Paffard Keatinge-Clay Lecture

Paffard Keatinge-Clay

 

Paffard Keatinge-Clay, the visionary architect of the San Francisco Art Institute 1969 Brutalist campus addition, is a major figure of Bay Area art and culture of the 1960s. Keatinge-Clay is being honored at SFAI’s annual Gala, The Original Disruptor on April 29; and will present a free public lecture at SFAI’s Osher Lecture Hall on April 28 at 7pm.

Paffard Keatinge-Clay will be introduced by Eric Keune, a design director of SOM Chicago and author of  Paffard Keating-Clay: Modern Architect(ure)/Modern Master(s) (2006).

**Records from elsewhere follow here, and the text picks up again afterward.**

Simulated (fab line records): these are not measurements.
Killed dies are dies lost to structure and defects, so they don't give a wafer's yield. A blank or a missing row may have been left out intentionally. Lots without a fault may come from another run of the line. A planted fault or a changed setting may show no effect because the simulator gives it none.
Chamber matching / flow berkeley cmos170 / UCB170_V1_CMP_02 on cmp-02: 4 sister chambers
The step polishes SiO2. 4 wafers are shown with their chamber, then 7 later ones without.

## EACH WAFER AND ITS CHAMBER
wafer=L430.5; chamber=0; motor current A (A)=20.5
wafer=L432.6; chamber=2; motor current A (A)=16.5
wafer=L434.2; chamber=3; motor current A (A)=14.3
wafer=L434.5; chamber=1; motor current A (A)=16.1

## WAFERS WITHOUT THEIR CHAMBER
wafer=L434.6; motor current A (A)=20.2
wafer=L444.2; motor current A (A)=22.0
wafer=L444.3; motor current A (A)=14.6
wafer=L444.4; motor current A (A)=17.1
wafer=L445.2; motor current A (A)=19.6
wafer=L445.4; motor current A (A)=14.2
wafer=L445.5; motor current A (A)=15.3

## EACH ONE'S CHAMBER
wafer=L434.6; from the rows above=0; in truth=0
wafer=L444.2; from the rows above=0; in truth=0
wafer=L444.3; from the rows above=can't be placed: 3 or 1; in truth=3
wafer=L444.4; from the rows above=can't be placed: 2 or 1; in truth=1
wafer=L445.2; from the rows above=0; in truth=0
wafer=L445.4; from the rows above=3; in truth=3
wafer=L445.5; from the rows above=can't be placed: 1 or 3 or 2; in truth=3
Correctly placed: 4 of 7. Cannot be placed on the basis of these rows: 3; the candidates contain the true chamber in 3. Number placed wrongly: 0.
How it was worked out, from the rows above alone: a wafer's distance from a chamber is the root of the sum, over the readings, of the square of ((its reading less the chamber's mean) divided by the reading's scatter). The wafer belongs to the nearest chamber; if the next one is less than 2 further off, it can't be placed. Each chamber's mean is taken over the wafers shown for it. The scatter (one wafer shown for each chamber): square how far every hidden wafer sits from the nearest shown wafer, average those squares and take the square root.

English-born architect and artist Paffard Keatinge-Clay (born 1926) is best known for his modernist architecture in the Bay Area. His work has been hailed for generations for its innovative use of concrete and glass, soaring relationships to the Bay Area landscape, Corbusian influences, and magical building sections. Keatinge-Clay spent his childhood in Teffont, England, across the heath from Stonehenge. He studied at Architectural Association in London, and later in Zürich at the ETH. In the early years of his career, he apprenticed with Le Corbusier, Frank Lloyd Wright, and Skidmore, Owings & Merrill (SOM), where he developed a pivotal friendship with Mies van der Rohe, before relocating to San Francisco where he opened his own architectural office on Beach Street in 1961.

In 1965 he was commissioned by Mason Wells to design the addition to the original SFAI Bakewell & Brown building that would double the amount of studio space and provide room for large seminar classes, new galleries, and a café. “The building section Clay invented responds directly to the site to produce a sequence of architectural experiences unmatched elsewhere in this city of stunning sites and spaces,” wrote Roger Montgomery, former Dean of the College of Environmental Design at UC Berkeley, in a review from 1969, the year the building was completed. One of the most innovative features of the building is the 150-foot square studio area, composed of 30-foot concrete structural bays with 20-foot high ceilings punctured by conical skylights angled to the north. The north façade of the building is a concrete slab brise-soleil used as a structural element, which provides privacy while modulating the light of the painting studios. The campus is considered by many the single most important piece of modern architecture in San Francisco.

Keatinge-Clay is also well-known for designing the San Francisco State Student Center, completed in 1975, and his former private residence in Mill Valley, the Tamalpais Pavilion. He is currently based in Southern Spain where he has increasingly focused on large-scale sculpture, painting, theatre, and archaeology, and continues to practice architecture, in Spain, Germany, Switzerland, and New York.